60 Percent Of Americans Ready To Fire All Of Congress

Poll: 60 Percent Of Americans Ready To Fire Entire Congress

Given an opportunity to replace every member of Congress, 60 percent of Americans would favor an all-inclusive congressional overhaul, while only 35 percent said they would keep some members, according to a NBC/Wall Street Journal poll released Thursday.

The new fire-them-all figure -- the highest percentage that poll has ever recorded -- appears as the government has been shut down for more than a week and the U.S. approaches a historic default on Oct. 17.

Frustration with Congress has seen a dramatic spike, with multiple surveys indicating that Republicans face a larger portion of the blame. In October 2010, the NBC/WSJ poll found that 47 to 50 percent of Americans opposed firing all members of Congress. But by August 2011, 54 percent were ready to throw out every last lawmaker, and that number has been rising ever since.

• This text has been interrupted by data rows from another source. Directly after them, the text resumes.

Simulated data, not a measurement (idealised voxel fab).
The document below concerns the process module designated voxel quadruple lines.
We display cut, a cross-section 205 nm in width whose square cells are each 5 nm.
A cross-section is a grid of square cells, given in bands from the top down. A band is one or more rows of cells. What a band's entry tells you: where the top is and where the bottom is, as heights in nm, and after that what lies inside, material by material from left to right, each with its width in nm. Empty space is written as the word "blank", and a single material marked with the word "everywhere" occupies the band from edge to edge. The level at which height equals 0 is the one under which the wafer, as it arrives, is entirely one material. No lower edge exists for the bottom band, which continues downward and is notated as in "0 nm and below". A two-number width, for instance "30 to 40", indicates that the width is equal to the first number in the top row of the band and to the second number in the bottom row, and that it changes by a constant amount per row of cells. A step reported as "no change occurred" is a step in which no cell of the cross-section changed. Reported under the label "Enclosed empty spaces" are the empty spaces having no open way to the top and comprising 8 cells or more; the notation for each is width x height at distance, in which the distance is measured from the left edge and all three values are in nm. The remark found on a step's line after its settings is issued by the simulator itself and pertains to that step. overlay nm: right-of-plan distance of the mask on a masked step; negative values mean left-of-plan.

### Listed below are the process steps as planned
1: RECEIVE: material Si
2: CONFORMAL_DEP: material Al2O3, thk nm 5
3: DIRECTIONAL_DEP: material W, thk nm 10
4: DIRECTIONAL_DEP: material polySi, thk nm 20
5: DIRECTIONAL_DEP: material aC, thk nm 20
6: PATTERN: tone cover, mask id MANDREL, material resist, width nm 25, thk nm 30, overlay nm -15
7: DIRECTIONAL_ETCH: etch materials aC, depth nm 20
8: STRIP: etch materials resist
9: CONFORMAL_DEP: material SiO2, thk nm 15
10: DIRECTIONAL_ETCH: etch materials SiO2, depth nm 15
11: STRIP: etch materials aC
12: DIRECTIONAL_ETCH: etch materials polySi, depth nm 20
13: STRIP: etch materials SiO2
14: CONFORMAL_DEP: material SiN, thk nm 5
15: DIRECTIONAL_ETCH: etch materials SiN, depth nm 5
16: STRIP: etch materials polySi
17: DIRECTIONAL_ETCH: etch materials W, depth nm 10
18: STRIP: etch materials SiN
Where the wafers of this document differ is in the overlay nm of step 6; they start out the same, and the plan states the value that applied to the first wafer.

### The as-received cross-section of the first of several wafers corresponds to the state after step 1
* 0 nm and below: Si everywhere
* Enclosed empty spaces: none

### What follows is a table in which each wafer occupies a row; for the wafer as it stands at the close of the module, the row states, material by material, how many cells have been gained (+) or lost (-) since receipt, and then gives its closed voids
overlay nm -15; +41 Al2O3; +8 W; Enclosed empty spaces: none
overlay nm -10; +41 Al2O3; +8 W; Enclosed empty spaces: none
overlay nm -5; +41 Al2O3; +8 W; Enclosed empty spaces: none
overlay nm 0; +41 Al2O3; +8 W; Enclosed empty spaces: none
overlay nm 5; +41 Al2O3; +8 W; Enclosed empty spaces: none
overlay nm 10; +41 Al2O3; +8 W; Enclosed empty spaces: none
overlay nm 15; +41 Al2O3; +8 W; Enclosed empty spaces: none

Fred Yang, a Democratic pollster who helped conduct the poll, said the latest numbers suggest that Americans are very frustrated and want Congress to resolve the shutdown before the debt ceiling deadline.

“This isn’t the calm before the storm. This is the storm before the storm," Yang said.

Some sectors of the population were more eager than others to throw out the entire Congress. Seventy percent of rural voters and white independents said they would replace every legislator, while 67 percent of those in Republican-held congressional districts agreed. Consistent with previous polling on party blame, only 52 percent of those living in Democratic-held districts wanted to replace every lawmaker.

In another record-setting figure for the NBC/WSJ poll, only 14 percent of Americans believe the U.S. is on the right path -- a significant drop from 30 percent in September. NBC reports that's the biggest single-month drop on that question since the shutdown of 1990.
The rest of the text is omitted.